[Python-Dev] Simplify and unify SSL verification

Nick Coghlan ncoghlan at gmail.com
Thu Nov 7 23:25:25 CET 2013

On 8 Nov 2013 04:18, "Christian Heimes" <christian at python.org> wrote:
> Hi,
> I'd like to simplify, unify and tighten SSL handling and verification
> code in Python 3.5. Therefore I propose to deprecate some features for
> Python 3.4. SSLContext objects are going to be the central instance for
> configuration.
> In order to archive the goal I propose to
> - deprecate the key_file, cert_file and check_hostname arguments in
>   various in favor of context. Python 3.5 will no longer have these
>   arguments in http.client, smtplib etc.
> - deprecate implicit verify_mode=CERT_NONE. Python 3.5 will default
> - enforce hostname matching in CERT_OPTIONAL or CERT_REQUIRED mode
>   by default in Python 3.5.
> - add ssl.get_default_context() to acquire a default SSLContext object
>   if the context argument is None. (Python 3.4)

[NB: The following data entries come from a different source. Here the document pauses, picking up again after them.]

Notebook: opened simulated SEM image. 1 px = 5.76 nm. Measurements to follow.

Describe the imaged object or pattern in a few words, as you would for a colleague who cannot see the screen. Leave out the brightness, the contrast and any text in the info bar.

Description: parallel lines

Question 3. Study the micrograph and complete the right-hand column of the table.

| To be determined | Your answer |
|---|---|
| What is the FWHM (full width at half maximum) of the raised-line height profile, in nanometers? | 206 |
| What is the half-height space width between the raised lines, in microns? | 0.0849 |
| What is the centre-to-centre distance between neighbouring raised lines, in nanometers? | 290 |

Change this to create_default_context() (to make it clearer there is no
global context object) and I'm generally +1.

> - add check_cert option to SSLContext and a check_cert() function to
>   SSLSocket in order to unify certificate validation and hostname
>   matching. (Python 3.4)
> The SSLContext's check_cert option will support four values:

I suggest just making this a "verifier" argument that's always a callable.

> None (default)
>   use match_hostname() if verify_mode is CERT_OPTIONAL or
> True
>   always use match_hostname()
> False
>   never use match_hostname()
> callable function:
>   call func(sslsock, hostname, initiator, **kwargs)

This overlaps confusingly with "verify_mode". Perhaps just offer a module
level "verify_hostname" API that adapts between the verifier signature and
match_hostname, say that is the default verifier, and that the verifier is
always called.

Also, how does the verifier know the verify_mode? Even if that info is set
on the wrapped socket, it may be better to make it an optional argument to
verifiers as well, to make it clearer that a verify mode of CERT_NONE may
mean verification doesn't actually check anything.

For the new method API (name suggestion: verify_cert), I believe that
should default to CERT_REQUIRED, regardless of the mode configured on the
wrapped socket.

>   The initiator argument is the object that has initiated the
>   SSL connection, e.g. http.client.HTTPSConnection object.
>   sslsock.context points to its SSLContext object
> A connect method may look like this:
>   def connect(self):
>       hostname = self.hostname
>       s = socket.create_connection((hostname, self.port))
>       sock = self.context.wrap_socket(sock,
>                                       server_hostname=hostname)
>       sock.check_cert(hostname, initiator=self)
>       return sock
> The check_cert option for SSLContext makes it easy to customize cert
> handling. Application developers just need to configure a SSLContext
> object in order to customize SSL cert verification and matching. In
> Python 3.4 it will be possible to get the full peer chain, cert
> information in CERT_NONE verification mode and SPKI data for SSL
> pinning. A custom check_cert callback can be used to validate
> self-signed certs or test for pinned certificates.
> The proposal does NOT address the CA certificates difficulty. It's a
> different story that needs to be addressed for all platforms separately.
> Most Linux distributions, (Net|Free|Open) BSD and Mac Ports come with
> SSL certs anyway, although some do not correctly handle the certs'
> purposes. I have working code for Windows' cert system store that will
> land in 3.4. Native Mac OS X hasn't been addressed yet. AIX, HP-UX,
> Solaris etc. don't come with CA certs.